35.3 Service Monitoring

A key component of any highly available environment is a reliable, consistent way to monitor the resource(s) that should be highly available, along with any resource(s) that they depend on. The SLE HAE uses a component called a Resource Agent to perform this monitoring - the Resource Agent's job is to provide the status for each resource, plus (when asked) to start or stop that resource.
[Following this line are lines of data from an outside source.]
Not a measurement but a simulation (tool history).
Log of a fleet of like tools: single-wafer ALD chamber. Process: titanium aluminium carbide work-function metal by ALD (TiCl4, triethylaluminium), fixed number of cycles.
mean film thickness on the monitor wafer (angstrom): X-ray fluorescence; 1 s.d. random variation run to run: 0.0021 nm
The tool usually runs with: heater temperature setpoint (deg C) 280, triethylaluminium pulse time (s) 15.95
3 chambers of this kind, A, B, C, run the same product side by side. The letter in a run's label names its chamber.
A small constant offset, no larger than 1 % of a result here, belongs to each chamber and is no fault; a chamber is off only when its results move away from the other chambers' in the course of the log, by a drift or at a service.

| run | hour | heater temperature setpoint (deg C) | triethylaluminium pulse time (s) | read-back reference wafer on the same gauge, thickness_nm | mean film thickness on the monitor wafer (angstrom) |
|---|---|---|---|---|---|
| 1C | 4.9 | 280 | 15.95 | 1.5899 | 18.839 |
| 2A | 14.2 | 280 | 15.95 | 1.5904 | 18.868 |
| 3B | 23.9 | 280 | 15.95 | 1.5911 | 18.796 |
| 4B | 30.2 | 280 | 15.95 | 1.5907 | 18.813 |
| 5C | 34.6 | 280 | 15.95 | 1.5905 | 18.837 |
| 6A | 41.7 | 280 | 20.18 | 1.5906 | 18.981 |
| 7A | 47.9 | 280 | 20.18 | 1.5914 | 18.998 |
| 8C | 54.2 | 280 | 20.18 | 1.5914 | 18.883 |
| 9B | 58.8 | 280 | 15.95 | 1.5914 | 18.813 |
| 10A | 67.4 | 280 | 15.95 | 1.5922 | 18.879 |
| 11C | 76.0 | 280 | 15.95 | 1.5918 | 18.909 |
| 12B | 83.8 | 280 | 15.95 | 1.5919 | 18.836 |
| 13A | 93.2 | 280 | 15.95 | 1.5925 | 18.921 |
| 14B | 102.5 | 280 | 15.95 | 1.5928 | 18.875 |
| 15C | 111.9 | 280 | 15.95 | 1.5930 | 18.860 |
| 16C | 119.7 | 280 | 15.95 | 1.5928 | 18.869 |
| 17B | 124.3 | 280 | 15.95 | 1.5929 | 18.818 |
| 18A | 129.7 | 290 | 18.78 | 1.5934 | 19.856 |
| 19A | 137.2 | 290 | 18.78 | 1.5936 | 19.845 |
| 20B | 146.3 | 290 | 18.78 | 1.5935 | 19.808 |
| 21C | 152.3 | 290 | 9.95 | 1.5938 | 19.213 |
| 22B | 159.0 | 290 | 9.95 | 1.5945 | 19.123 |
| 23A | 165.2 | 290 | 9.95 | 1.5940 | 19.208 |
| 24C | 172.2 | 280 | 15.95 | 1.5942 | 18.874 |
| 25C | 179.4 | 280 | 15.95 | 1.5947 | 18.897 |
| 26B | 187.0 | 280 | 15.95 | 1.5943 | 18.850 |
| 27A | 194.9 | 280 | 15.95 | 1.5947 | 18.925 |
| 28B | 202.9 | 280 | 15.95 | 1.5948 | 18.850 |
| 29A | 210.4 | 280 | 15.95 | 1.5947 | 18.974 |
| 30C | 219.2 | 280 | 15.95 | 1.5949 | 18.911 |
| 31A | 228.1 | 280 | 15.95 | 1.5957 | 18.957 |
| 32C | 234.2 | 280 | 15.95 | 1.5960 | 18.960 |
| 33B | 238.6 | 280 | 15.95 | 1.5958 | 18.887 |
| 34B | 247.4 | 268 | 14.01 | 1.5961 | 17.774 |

Resource Agents must provide a reliable status for monitored resources in order to prevent unnecessary downtime. False positives (when a resource is deemed to have failed, but would in fact recover on its own) can cause service migration (and related downtime) when it is not actually necessary, and false negatives (when the Resource Agent reports that a resource is functioning when in fact it is not operating properly) can prevent proper use of the service. On the other hand, external monitoring of a service can be quite difficult - a web service port might respond to a simple ping, for example, but may not provide correct data when a real query is issued. In many cases, self-test functionality must be built into the service itself to provide a truly accurate measurement.

This solution provides a basic OCF Resource Agent for Sentinel that can monitor for major hardware, operating system, or Sentinel system failure. At this time the external monitoring capabilities for Sentinel are based on IP port probes, and there is some potential for false positive and false negative readings. We plan to improve both Sentinel and the Resource Agent over time to improve the accuracy of this component.